Sunday, October 10, 2021

31 Nights of Scary Movies: "Disney's Halloween Treat"


 Next up in the film project, I watched something that has a special place in my heart— and is likely a very large part of why I am writing this blog here now. “Disney’s Halloween Treat” was a 1982 Halloween episode of Walt Disney, that went on to be updated and broadcast throughout the 1980s and into the 1990s. The special features some of Disney’s most classic and Halloween appropriate clips— and watching it again, as always, takes me right back to being a child at Halloween. 


 The special is anchored by a terrific theme song s a child of the 1980s, “Disney’s Halloween Treat” was such a major event in my Halloween life. One of the first Halloween specials I saw and remember, the timeless, classic, beautiful images that it put in front of captive audiences of kids every year captured the imaginations of generations, and will go on to do so. The segments from the Haunted Mansion, paired with the Queen from Snow White becoming the Witch, alongside the immortal “Night on Bald Mountain,” are so direct, and so perfect; and so Halloween. “Bald Mountain,” especially, says so much about the appeal of Halloween; one night a year, when the dark forces release ghost and goblins from their tombs to dance and celebrate the ending of the year, observing the harvest festivals of death: that is the absolute very essence of Halloween.

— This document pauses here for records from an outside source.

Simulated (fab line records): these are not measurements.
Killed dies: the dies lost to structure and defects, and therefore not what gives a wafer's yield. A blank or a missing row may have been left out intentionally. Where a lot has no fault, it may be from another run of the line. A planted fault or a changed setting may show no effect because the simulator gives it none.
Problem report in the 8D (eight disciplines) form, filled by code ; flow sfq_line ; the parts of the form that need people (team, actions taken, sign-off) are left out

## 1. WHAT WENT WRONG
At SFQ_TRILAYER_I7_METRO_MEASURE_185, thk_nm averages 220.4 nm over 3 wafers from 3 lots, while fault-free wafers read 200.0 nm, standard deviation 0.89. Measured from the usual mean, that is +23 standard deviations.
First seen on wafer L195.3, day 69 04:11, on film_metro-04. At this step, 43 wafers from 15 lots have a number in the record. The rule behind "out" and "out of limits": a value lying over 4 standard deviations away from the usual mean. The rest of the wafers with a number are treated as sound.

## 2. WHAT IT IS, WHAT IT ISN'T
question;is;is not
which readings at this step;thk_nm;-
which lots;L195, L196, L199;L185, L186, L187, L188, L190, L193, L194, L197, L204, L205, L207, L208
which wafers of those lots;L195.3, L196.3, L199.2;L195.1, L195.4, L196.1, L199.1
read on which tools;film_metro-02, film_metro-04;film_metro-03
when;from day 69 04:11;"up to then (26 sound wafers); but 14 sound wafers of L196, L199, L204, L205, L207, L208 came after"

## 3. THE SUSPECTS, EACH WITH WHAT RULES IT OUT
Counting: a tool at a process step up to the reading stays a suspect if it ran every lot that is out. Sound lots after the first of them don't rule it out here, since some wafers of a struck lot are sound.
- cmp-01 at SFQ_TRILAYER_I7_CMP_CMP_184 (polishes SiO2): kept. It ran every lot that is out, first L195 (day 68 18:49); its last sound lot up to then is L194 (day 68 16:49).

 The special was, according to the Internet, updated and changed over the years it aired. First narrated by a pumpkin, and later the Mirror from Snow White, the segments appear to have changed and been shuffled around. Some remember the sequence with Donald and his nephews and the witch Witch Hazel as the final act; other’s the conclusion of 1949’s Bing Crosby sung “The Legend of Sleepy Hollow.”



 While it many years ago was released on VHS, “Disney’s Halloween Treat” is one of the very few Disney programs that are not available on the mammoth streaming service Disney +. And people online only speculate why. Having watched the version available on Youtube for (at least) the last ten years, I was excited when I first got Disney + to be able to see a properly restored version of the show; still, I am waiting for that. Be they copyright concerns, or the fact it was one episode of weekly programming released over the years, Disney doesn’t seem to be aware of the nostalgia filled audience that is just waiting to watch this somewhere other than Youtube.



 Maybe children of today won’t appreciate the wise-cracking Mirror, the talking pumpkin, and the animation that goes back further into history every year. Maybe today’s kids will have their own specials they yearn to watch again in 50 years. But I think just maybe the audiences of today, who have never seen these clips paired with the theme song that is to me and so many others of my generation quintessentially Halloween—maybe they would have their haunted hearts kindled for Halloween by “Disney’s Halloween Treat,” too.